Note that the components on the right side of expression (23) starting from the second one are categorized as follows: In equation (23.1), they are referred to as the coning component. In equation (23.2), they are referred to as the velocity component, and the components in equation (23.3) are referred to as the position component. If we revisit equation (31), we see that these errors are not compensated for.

Thus, after solving equation (22) in its general form and discretizing it, we obtain the following:

$v_{m}^{N} = v_{m - 1}^{N} + v_{g_{m}}^{N} + C_{B_{m - 1}}^{N} v_{{SF}_{m}}^{B_{m - 1}}$

$p_{m}^{N} = p_{m - 1}^{N} + v_{m - 1}^{N} T_{m} + p_{g_{m}}^{N} + C_{B_{m - 1}}^{N} p_{{SF}_{m}}^{B_{m - 1}}$

$C_{B_{m}}^{N} = f (Φ_{m})$

$v_{{SF}_{m}}^{B_{m - 1}} = [I + f_{2} (Φ_{m}) Φ_{m} \times + f_{3} (Φ_{m}) {(Φ_{m} \times)}^{2}] η_{m}$

$p_{{SF}_{m}}^{B_{m - 1}} = [I + 2 f_{2} (Φ_{m}) Φ_{m} \times + 2 f_{4} (Φ_{m}) {(Φ_{m} \times)}^{2}] ζ_{m}$

$Φ_{m} \equiv \int_{t_{m - 1}}^{t_{m}} \dot{Φ} dt; η_{m} \equiv \int_{t_{m - 1}}^{t_{m}} \dot{η} dt; ζ_{m} \equiv \int_{t_{m - 1}}^{t} \dot{ζ} dt$

In which Φ_m, η_mand ζ_mare calculated by solving the differential equation (23) combined with the use of the rounding function as follows:

- f₃≈⅙; f₄≈ 1/24; f₅≈ 1/12; f₆≈⅛;
- f₉≈ 1/36; f₁₀≈ 1/36; f₁₁≈ 1/540;
- f₁₂≈ 1/60; f₁₃≈ 5/108; f₁₄≈ 1/30;

In practice, there have been many specific implementations that can be applied to embedded software. However, the piecewise computation of each part in equation (23) is quite challenging, and the algorithm is not yet truly optimized for all types of motion systems.

TECHNICAL NATURE OF THE INVENTION

The existing methods for compensating motion errors that cause angular, velocity, and position computation errors, as discussed in the technical state of the invention, have certain limitations. The objective of this invention is to utilize a new set of variables in the formula for computing the compensation for motion errors, simplifying the calculation of angular error compensation by reducing the reliance on double vector multiplication or trigonometric functions, and controlling accuracy by using error approximation functions to compare methods. Another goal is to improve the accuracy of the compensation for angular computation errors, which can then be applied to the calculation of velocity and position compensation according to reusable formulas mentioned in the technical state of the invention.

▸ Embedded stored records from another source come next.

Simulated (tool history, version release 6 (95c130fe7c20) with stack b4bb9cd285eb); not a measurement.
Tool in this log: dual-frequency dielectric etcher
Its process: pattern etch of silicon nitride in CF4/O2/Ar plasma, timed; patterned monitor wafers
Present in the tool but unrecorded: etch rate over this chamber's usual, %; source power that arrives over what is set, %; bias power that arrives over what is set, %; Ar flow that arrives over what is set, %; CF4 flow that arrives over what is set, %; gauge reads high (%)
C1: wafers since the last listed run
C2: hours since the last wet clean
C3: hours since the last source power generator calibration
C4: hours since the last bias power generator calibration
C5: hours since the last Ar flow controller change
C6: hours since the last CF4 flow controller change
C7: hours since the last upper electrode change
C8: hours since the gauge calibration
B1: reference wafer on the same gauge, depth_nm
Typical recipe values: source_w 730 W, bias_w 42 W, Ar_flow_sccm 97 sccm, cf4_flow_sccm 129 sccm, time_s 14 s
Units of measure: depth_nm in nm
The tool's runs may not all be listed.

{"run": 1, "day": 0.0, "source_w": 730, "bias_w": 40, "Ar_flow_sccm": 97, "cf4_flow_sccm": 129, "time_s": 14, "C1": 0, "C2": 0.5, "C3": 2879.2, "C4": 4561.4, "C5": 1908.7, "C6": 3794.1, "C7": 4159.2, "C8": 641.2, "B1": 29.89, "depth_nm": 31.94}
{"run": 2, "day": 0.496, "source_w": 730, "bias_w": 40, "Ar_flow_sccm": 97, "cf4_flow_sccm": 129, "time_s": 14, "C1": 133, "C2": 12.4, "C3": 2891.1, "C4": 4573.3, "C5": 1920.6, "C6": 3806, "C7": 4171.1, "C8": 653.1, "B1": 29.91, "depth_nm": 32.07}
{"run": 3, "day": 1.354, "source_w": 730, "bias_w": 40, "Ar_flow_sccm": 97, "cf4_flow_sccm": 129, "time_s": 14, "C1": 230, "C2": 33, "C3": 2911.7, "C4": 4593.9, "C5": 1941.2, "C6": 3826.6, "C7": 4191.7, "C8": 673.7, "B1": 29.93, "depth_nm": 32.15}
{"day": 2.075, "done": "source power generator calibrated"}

Given the frequency of motion that causes angular, velocity, and position computation errors, it is crucial to choose a computation frequency that is at least twice this frequency, as per the Nyquist sampling theorem. Ensuring the computation frequency meets Nyquist's requirements, the proposed method solves the differential equations at the same frequency as the navigation computation frequency using methods like the Dormand-Prince fifth or eighth-order, instead of older solutions that required higher computation frequencies for error compensation or building time-based functions for acceleration and angular velocity to perform integration.

To achieve the above objectives, the proposed technical solution includes the following steps: step 1: select the computation function; step 2: choose the computation frequency and a method for solving the system of differential equations based on the analysis of the motion frequency of the object; step 3: initialize initial values for strapdown inertial navigation system in the chosen reference frame; step 4: calculate the coning error compensation; step 5: calculate the quaternion, DCM matrix, and Euler angles; step 6: compute the rotation vector value; step 7: compute the sculling and scrolling error compensation; step 8: calculate velocity and position outputs in the computation coordinate system.

BRIEF DESCRIPTION OF THE DRAWINGS

FIG. 1: Illustrates the steps involved in the proposed method.

FIG. 2: Shows a chart comparing the error between different approximation methods.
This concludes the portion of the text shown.